When the Legend Becomes Fact…

When the Legend Becomes Fact… October 18, 2012

Review of The Man Who Shot Liberty Valance, Directed by John Ford

By PAUL D. MILLER

Here is a movie that just begs to be a Jeopardy question. The category is “Classic Film.” The answers are: “The only movie in which Jimmy Stewart punches John Wayne in the face,” “The second movie in which Jimmy Stewart plays a U.S. Senator,” and “The best John Ford movie never to be nominated for anything.” The question: “What is The Man Who Shot Liberty Valance”? It is the 117th or 205th greatest film of all time, according to the British Film Institute and IMDB.com, respectively.

Like any good classic, this is first and foremost just a cool movie. It is a standard western, complete with panoramic desert vistas, a truly detestable villain, lots of unshaven men shouting and drinking in saloons, and a shoot-out in the dusty streets. It is also a political drama, set in the late 19th Century western frontier, about people becoming citizens and then fighting corruption and lawlessness. It also features a bumbling sheriff whose voice is instantly recognizable if you grew up, as I did, watching the 1973 Disney version of Robin Hood and couldn’t get Friar Tuck out of your head.

The story follows Ransom Stoddard (Jimmy Stewart)—a lawyer who arrives on the frontier seeking to practice law but soon falls afoul of the local villain, Liberty Valance (Lee Marvin). In between stands Tom Doniphon (John Wayne), the local hero, protector, gunslinger, and everything else John Wayne is in these kinds of movies.

Watching Wayne and Stewart interact is fascinating. They have such different personas and tended to star in such different kinds of movies (can you imagine John Wayne in It’s a Wonderful Life or Mr. Smith Goes to Washington?). That they succeed in establishing a credible rapport goes a long way to explaining the film’s strength. They are not exactly friends—the lawyer despises the gunslinger’s violence; the cowboy holds the lawyer’s books in contempt. They are rivals insofar as they represent different ideals (law versus force) and, more prosaically, as they compete for the affections of a girl. But they have a common enemy in Liberty Valance, and are thus thrust together. Watching them reminded me of Han Solo and Luke Skywalker: the cowboy and the idealist, the mercenary and the revolutionary. They have an uneasy camaraderie that amounts to less than full friendship, but more than a business transaction. [Spoiler alert] They even resolve the final confrontation in a manner similar to Han and Luke in Episode IV.

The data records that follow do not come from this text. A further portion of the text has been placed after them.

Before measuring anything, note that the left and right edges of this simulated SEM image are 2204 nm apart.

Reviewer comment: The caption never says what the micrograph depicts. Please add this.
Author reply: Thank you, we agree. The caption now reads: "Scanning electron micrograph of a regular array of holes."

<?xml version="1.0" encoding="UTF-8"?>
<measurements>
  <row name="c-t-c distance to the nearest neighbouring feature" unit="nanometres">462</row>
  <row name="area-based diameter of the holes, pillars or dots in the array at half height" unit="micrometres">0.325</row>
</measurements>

The film is about the passing of the cowboy and the coming of civilization, law, and order, but the inevitable need of the latter for the former’s ways. Wayne’s character never tires of reminding Stewart’s that law is pointless without the means to enforce it: good does not triumph because it is good, but because it carries superior firepower. He might have said that the state “does not bear the sword in vain” and that Stoddard, as a servant of the law, needed to understand that he was “an avenger to carry out God’s wrath on the wrongdoer,” (Romans 13:4). Too much idealism can forget the violence upon which the state must necessarily rest, and thus become its own undoing.

But civilization must come. A society built on nothing more than power and violence is no society at all: violence must be harnessed, channeled, and controlled. It must be put in the hands of a select group of people who are charged to wield it not for their personal benefit, but for the common good. Doniphon understands that, and takes several steps to help civilization come, to establish and protect Ransom, to get him elected to the state convention and then to Washington—even at great cost to himself. In one especially poignant scene, Doniphon drinks himself into a stupor and burns his own house down in a fit of self-pity. One thinks he senses the twilight of his way of life.

In the end, Doniphon knows that the state does not depend on brute violence, but on violence that people accept as legitimate. That means the state has to invoke ideas about what makes right and wrong. These ideas are often caught up with stories which then imbue the ideas with a history and with heroes who made it happen. (As an example, think of the relationship between the ideals of the Declaration of Independence and the history of the American Revolution.) Ransom’s story is about his rise from a small town lawyer to a U.S. Senator because he had the guts to face down a notorious outlaw. Like many stories, they are sometimes only loosely connected to fact. In the movie, Doniphon shot Liberty Valance, not Ransom. But when those stories help people accept law, order, and civilization, they take on a life of their own. Doniphon was ultimately willing to let Ransom take the credit, and thus write a new story. Plato would have called it a noble lie. As a newspaperman says at the end, “When the legend becomes fact, print the legend.”